QTC artistic director Wesley Enoch, who will direct Australia Day, says the comedy is one of seven main stage productions, including a world premiere, being presented in 2014.
“There is a very real focus on Australian work in 2014 with 75 per cent of the season Australian plays, and for good reason – Australian stories and storytellers are amongst the very best in the world,” Enoch said at the launch last month.

“We will see a tripling of works being commissioned, we have two productions in association with local groups and four co-productions – this is exciting for us and for our audiences.”

The Season 2014 story opens January 19 at the Playhouse Theatre with the bang-up-to-the-moment barbecue-stopper of a comedy that questions the national identity in Australia Day, says the company’s promotional material.

The play comes from Biggins, one of the brains behind Sydney Theatre Company’s satirical institution The Wharf Revue, and is said to be an examination of Aussie culture.

The production is being directed by Andrea Moor (Venus in Furs) and features actor Paul Bishop as the mayor of a community squabbling over Australia Day celebrations.

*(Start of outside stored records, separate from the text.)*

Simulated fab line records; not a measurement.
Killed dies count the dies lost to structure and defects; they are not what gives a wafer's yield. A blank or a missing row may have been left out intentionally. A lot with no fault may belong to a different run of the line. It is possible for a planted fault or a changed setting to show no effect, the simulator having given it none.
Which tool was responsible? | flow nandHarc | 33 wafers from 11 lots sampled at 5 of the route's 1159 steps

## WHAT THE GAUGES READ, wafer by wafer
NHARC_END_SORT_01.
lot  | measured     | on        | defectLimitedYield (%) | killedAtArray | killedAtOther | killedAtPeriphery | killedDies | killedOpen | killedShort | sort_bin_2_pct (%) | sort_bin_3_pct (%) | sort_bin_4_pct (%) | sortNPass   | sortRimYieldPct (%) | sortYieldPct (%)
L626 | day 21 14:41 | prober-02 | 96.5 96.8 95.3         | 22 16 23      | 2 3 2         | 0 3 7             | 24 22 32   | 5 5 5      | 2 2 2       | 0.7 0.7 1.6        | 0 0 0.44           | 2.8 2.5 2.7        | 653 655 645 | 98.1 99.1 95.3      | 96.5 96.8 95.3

Bishop, who has been on the Brisbane stage for decades, is better known to the national audience for his role in TV’s Blue Heelers and the people of the Brisbane Bayside community of Redlands as one of their councillors.

There have been many attempts to satirise ordinary Aussie life over the decades – with mixed results – but Biggins name gives this offering some gravitas.

OCS looks forward to catching the production at the end of the month.